More importantly to us are the results of pathname expansion. We get back a list of filenames. I would suggest that we subsequently preserve that list and pass it around as you might a list in a regular programming language.

When we finally get around to running a command (remind me, that’s why we’re here, right?) we can expand the list, preserving whitespace quite happily.

Sorted glob

There’s a more general irritation with pathname expansion: you can’t sort the results based on attributes of the files your pattern matches or, indeed, any other arbitrary sorting scheme. The shell appears to do a lexicographical sort on its results (possibly locale(1)-specific).

There are any number of situations where a list of files could be bettered by being sorted based on modification date or size or qualified by ownership for which you have to break out to another command (and suffer the problems of managing the quoting correctly) to gather the results back. Or you rewrite everything in another programming language…

There’s room here, I think, for the results of glob(3) (or whatever) to be passed to something that can sort and/or filter the results based on rules of its own choosing.

Hint: sorted.

Pattern Matching

Pattern matching is a bit like regular expression matching (if * and ? became .* and .?) until all the subtleties kick in. An obvious one is that ls * will not report any dot files (unless you explicitly match the leading dot with .*, or the dotglob shell option is set and even then you must match . and .. explicitly).

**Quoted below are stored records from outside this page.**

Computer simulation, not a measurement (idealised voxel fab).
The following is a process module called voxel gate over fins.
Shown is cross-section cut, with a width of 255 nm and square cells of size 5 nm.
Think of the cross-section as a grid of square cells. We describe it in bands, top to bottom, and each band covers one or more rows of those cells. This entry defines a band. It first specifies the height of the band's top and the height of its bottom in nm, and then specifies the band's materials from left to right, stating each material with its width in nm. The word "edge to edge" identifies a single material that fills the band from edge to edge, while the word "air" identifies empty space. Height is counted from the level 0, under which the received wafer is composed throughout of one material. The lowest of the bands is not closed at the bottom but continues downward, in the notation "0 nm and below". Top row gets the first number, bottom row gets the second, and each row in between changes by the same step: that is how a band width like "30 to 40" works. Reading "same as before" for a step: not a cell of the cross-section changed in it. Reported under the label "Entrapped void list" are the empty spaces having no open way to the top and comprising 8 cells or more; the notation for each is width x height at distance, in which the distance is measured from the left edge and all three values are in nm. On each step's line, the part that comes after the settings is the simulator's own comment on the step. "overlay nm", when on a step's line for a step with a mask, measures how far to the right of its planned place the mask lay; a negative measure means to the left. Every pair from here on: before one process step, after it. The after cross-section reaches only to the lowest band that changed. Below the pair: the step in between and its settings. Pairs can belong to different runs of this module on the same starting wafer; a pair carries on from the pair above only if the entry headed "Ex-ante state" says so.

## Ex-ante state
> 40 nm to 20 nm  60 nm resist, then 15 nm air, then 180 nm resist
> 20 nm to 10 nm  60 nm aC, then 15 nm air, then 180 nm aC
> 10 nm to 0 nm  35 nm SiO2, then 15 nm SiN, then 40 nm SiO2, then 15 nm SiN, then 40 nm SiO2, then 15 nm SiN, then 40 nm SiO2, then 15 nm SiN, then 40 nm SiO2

Luckily for us, someone has written glob(3) and we can claim uniformity with “everyone else” (noting that many others will be rolling their own variation, standards, eh?). We could go there but it’s certainly not necessary right now.

Quote Removal

If we don’t do Word Splitting we don’t need to do any quote removal. That’s the plan!

Quoting

I’m hoping that (what feels like) the normal use for quoting things, to avoid Word Splitting, is nullified because we’re not going to do any word splitting.

However, it is convenient to build strings using variables:

echo "PATH=$PATH"

which would require something like the templating mechanism I hinted at for here-documents.

Parameters

Parameters being variously positional parameters, special parameters and variables.

First though some parameter attributes.

Parameter Attributes

Variables are, by default, shared between the main program and shell functions. You can restrict the scope of a variable to be local to the function it is declared in. I suppose, technically, the group command it is declared in (not sure).

We previously mentioned that some variables are tagged for export and I’m thinking about them in terms of variables with dynamic scope, whose values come and go based on the run-time path the code takes.

You can also mark a variable as readonly.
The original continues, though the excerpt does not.